For Arrested NYC Antiquities Dealer, Illegal Trade is Family Business
A New York antiquities dealer who was arrested last month along with his business partner for falsifying provenance records has a family history in the illegal antiquities trade that goes back half a century, the Association for Research into Crimes Against Art, ARCA, revealed.
Erdal Dere and Faisal Khan ran Fortuna Fine Arts Ltd. on Manhattan's Upper East Side Neighborhood and are suspected of having forged documents to support their claims that the artifacts they sold previously belonged to collectors who had died.
However, there were no shortage of warning signs that something suspicious was happening at Fortuna Fine Arts.
Erdal Dere is the son of Selim Dere, who in 1973 was arrested by Turkish police along with his cousin Aziz Dere after looted fragments of a 2000-year-old Greek sarcophagus featuring the 12 labors of Herakles was discovered in Aziz’s Istanbul gold shop, the outlet reported.
After serving their sentences for antiquities smuggling, the two relocated to North America. Aziz moved to Canada and Selim to New York where he initially founded a jewelry store that would ultimately become Fortuna Fine Arts Ltd, the same store where Erdal Dere and Khan were arrested for running their false provenance scheme.
Despite running afoul of the law in Turkey, Selim Dere quickly found his way back into the antiquities trade. In 1984, the Museum of Fine Arts in Boston purchased the Statuette of Men, the Moon God, a first century Roman artifact from Dere’s jewelry shop, at the time called West Side Jewelry.
The Boston Museum’s provenance record for the item, only states that it was purchased from Selim, without specifying its history between the first century and arriving in Dere’s Jewelry shop.
Then in 1989, three frieze blocks - an architectural feature which was often stylized in the ancient world - were stolen from an excavation uncovering the Greco-Roman city of Aphrodisias in Turkey's Aydin province.

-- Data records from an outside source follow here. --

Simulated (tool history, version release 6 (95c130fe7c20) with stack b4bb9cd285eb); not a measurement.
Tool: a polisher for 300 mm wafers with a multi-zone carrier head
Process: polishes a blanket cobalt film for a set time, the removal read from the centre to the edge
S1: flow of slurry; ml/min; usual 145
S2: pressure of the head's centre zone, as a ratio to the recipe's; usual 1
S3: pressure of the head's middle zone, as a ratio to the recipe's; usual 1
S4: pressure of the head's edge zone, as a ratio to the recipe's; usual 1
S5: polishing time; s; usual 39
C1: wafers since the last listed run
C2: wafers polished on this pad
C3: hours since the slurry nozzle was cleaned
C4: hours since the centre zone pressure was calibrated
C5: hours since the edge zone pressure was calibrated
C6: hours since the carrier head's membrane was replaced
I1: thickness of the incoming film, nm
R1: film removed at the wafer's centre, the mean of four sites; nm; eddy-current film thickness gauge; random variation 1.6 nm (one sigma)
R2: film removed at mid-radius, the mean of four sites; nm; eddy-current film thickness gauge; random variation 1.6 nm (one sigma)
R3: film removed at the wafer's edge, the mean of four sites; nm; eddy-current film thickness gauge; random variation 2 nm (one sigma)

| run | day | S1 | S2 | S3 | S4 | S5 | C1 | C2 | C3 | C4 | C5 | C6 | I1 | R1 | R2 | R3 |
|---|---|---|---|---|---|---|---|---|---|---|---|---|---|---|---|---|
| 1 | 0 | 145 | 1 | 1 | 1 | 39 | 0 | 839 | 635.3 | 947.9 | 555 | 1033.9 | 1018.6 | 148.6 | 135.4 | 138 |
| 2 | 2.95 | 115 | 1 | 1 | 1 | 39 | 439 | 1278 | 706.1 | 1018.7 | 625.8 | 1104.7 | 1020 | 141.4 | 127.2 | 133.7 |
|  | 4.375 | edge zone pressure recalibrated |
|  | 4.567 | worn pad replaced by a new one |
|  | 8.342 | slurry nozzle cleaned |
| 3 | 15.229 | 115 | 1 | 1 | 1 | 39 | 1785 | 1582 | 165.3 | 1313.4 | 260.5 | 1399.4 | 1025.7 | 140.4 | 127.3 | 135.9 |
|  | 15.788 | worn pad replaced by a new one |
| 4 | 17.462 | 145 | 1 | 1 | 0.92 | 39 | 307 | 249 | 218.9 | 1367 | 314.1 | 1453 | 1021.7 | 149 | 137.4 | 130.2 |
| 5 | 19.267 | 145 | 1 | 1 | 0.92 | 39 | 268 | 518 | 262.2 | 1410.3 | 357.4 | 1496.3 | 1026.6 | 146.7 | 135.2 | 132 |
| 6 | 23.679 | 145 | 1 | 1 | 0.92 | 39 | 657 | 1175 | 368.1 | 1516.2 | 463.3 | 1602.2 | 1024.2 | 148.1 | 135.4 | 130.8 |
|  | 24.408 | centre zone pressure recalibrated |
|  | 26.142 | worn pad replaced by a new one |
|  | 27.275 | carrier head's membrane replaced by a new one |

By chance, four years later, a NYU archaeology professor noticed the block in the window of Dere’s Manhattan shop, now known as Fortuna Fine Arts Ltd. He notified the Turkish authorities who informed the FBI which confiscated the block and repatriated it to Turkey. It remains on display at the Aphrodisias museum in Aydin province.
In cases like the looting of Aphrodisias, stolen cultural heritage isn’t just about national pride but can also directly translate into lost tourism dollars from the local economy.
“Organized crime has many faces. The trafficking of cultural goods is one of them and it is not a glamorous business run by flamboyant gentlemen forgers, but by international criminal networks,” de Bolle said.